It was in fashion magazines, or perhaps thrifting, that I truly found my love for pink. I had my first thrift haul at ½ Off Wednesday’s and found various shades of pink in blouses and blazers. All of which were on my back-to-school shopping list of course, but this could be where the obsession started. The pink beast that lay dormant in me waiting to fester. I remember it so clearly because my hand had never touched so much pink before that day. I had just finished assorting my fashion palette for that fall, and different hues of pink were included in almost every outfit. The fashion collage included pieces that made pink look high-class, egocentric, and out of my league. I wanted those styles. I strode along Value Village’s aisles dragging my fingers along pastel pink silk blouses, blush ruffled oxford tops I’m certain Prince would have worn. I remember my first pink blazer. It was an INC double breasted bubblegum pink blazer. A pink blazer that reminded me of the pastel version of Katy Perry’s in my fashion palette. I had finally found my neon pink shorts match.

I wore my pink assets intermittently throughout my first semester of school. My outfits weren’t that eccentric, but looking back they were all still so memorable. I would tuck my pink satin blouses with the button cuffs into my neon pink shorts. I’d strut the promenade in my brown chunky-heeled oxfords, pink bubblegum blazer and dark denim skinny jeans. I would wear my oversized baby pink blouse with the smocked cuffs over a pair of black tights, bottomed with black heeled oxfords. I can recall more outfits, but I see where I unknowingly began to fall in love with pink on my chocolate skin.


Raven’s style had been maturing since she graduated from high school. She began to wear oversized gray and noir cardigans. She wore knee length dresses with flats or chic business casual heels. I remember one fall family outing we had in Decatur. Raven wore a knee length mustard dress with caramel brown Moccasins that met right in the middle of her knee. She, of course, also had on a cardigan. Scarves, cardigans, and a nice shoe were all my sister’s “things.” Throughout her grown and chic palette of clothing, I had rarely seen her spice it up with pink. Maybe it’s because we barely hung around each other. We became close again my freshman year of college. We began to talk more frequently on the phone as I made grocery runs to Walmart alone. We went out together for my 19th birthday to Atlantic Station where she took me on a shopping spree. She knew about my tattoos and recommended my artist to her friends. She saved me and a friend from being stranded at Lenox mall, and she even took me to see Beyoncé. My mother never brought up how we became close again, but I knew she was happy.

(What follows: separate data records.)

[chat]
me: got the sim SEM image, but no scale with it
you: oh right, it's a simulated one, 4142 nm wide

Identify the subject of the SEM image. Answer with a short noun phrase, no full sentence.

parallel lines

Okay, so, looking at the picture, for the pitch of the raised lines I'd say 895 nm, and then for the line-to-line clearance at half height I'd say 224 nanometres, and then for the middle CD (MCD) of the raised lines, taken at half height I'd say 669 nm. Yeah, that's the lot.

Raven died at the end of my first year of college and she was buried in a rose gold casket. I was gifted with a hot pink Furla bag from my cousin Gierra after she left Raven’s service to go back to St. Louis. I can’t recall why she did, but it was a generous asset to add to my back to pink collection. I was about to start my sophomore year of college, but my sister had just died. I couldn’t watch as Jullian and Pops brought in her things from her apartment. She had loads of shoes, clothes, nail polishes etc., and now it was all stored in Mommy’s basement. It was perhaps four weeks prior to the semester starting that she died, and two weeks after death that I took a peak in the basement to see Raven. Jullian came in there with me since I asked, and we just went through her things like nosy kids do. I would pick up then put down some things, because I couldn’t help but swell up. She kept a pink & purple manicure set Mommy bought for us both. The whole set was there. I couldn’t even start to recall where mines had gone. She kept a pink & purple pillow that Mommy had also bought for us both. I used to carry mine in 7th grade to sleep in class, with my MP3 player stashed in a little break of the pillow’s thread. I saw the peach-pink Michael Kors purse she was gifted with at her graduation party smushed underneath other designer leather bags. I saw pink, pink, pink. I thought she had fallen out of love with the color all of the years as her style matured. I hadn’t even made it to the other side of the basement, yet my hands touched so much of her pink things. I had never been in her more recent apartments. I began to wonder what they had looked like. The cheetah and pink decorations my mother would rave about in her home that I now would never be able to see. Had we grown so distant? My mind lingered with many what-ifs and regrets. It was while I was peeling through my sister’s belongings that I found an unopened pink yoga mat. I looked at the label’s picture which showed the mat laid out with the words, “Pray Continually, Be Joyful, Give Thanks Always” printed across.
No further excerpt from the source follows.